Friday, April 29, 2016

Extended recovery


Although I was very ready to get back to real training, I enjoyed the week of recovery. I relaxed a bit, I finally started organizing some stuff for my bonus room and started an arts and crafts project for it (still in process). I walked Nikita more. I finally planted my garden. Better late than never.
I gave myself one full week of some guilty pleasure eating. Since I was sick of white food the guilty pleasures naturally came in the form of dessert. Chocolate, peanut butter (of course), double stuffed mint oreos, ice cream, margaritas. When I heard some people were doing Whole30, I immediately jumped on board to join them but in my own way. I’m not doing Whole30 again but eating by the rules for most of the next few weeks. This is me trying to find a good balance. I know I do better with eating when I have some outside influence hence why I’m joining them. At the same time I’m going to Universal next week and I’ve done Whole30 while traveling before and it’s VERY difficult especially if you can’t cook at all for yourself. I want to enjoy those few days without having to constantly think about what I’m eating. Plus I want butter beer! It’s so yum. What I AM doing is trying to help my body in every way possible to heal and I think eating this way does that. 
I’ve been in a bit of an injury cycle where as one injury heals, another one pops up. I’ve heard that’s somewhat common since you tend to compensate while injured which can irritate other things. End of last year I got Achilles tendinitis, as that finally got better the pain shifted to medial tibial stress syndrome. Now that it’s mostly better, my knee and opposite foot are hurting. Both of those pains have popped up in teeny tiny amounts over the last several weeks but I was always able to get it under control. After NOLA I could barely walk by the end of the day my knee pain got so bad. Now I can’t run 20 minutes without limping around rest of the day. The knee pain is from my IT band and I know how to handle that. The foot pain, which is the worst pain, I’m struggling with a bit more. The real issue isn’t necessarily each individual pain (although obviously those are each problems), it’s the fact that there is always something injured or hurting and not in the little nagging type of way that can be expected.
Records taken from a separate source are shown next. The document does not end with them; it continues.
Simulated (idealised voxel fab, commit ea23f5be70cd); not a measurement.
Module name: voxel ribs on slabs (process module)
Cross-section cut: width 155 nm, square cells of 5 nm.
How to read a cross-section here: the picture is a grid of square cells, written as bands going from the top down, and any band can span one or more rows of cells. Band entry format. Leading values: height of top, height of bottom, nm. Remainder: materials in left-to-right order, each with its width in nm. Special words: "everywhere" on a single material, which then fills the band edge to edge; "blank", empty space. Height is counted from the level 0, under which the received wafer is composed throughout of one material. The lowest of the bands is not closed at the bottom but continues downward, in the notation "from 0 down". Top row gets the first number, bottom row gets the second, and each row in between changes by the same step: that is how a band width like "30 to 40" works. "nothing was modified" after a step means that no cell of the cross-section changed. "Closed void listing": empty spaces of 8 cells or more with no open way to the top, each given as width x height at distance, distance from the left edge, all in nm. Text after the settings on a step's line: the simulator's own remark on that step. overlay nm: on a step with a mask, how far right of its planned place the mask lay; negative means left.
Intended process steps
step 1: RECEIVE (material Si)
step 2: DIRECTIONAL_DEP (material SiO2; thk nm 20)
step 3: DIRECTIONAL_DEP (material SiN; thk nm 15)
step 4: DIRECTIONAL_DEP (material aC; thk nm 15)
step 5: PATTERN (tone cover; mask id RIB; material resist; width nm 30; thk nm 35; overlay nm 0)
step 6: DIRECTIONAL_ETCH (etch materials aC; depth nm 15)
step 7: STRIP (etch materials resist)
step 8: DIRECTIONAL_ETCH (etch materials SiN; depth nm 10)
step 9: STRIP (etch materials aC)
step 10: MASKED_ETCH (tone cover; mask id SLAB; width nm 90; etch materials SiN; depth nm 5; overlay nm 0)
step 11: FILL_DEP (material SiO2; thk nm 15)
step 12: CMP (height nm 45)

I’ve said mannny times in my life that my body isn’t designed for running. It took me a long time to get here but I finally realized I am meant to run. We are all designed to run. And if you don’t agree feel free to start an argument with me so I can prove you wrong. I however haven’t done everything possible to run optimally. My weaknesses, my poor form, and maybe even some poor choices, that’s what gets me injured.

True to my engineering-type-A self (and after a shift kick in the ass from Katie), I created a list of everything I could and should be doing from small daily stuff to mobility to strength to things to do before running. I’ve looked through notes I took after run camp and PT visits and I searched my brain for everything I’ve been told. I’ve done some research online and through books. I’ve started putting the puzzle pieces together. I’m sure I’m still missing some pieces but I think I have an idea of what the overall picture looks like of what is wrong and what I need to do to fix it. I’m still seeing my PT and going to see others to help fill in the holes.

The one thing I do know is I have work to do. It won’t be easy, no part of this triathlete life is easy so why should this be any different. I have no problem dedicating so much to training and yet I’ve clearly fallen short in other areas and it’s costing me. Just like training, now I need to truly dedicate myself to fixing this before I lose any more time. I used to get angry when I got injured, then I progressed to getting upset and defeated, recently I’ve felt acceptance of my situation. Acceptance…. why should I accept my situation? At least when I was angry I was more motivated to do something about it. I’m not saying I’m going back to angry, but I’m hoping I can move to a new mental state. One that is determined. I know what my goal is for the year and now I have to be prepared to do whatever is best to get me there. Whatever it is.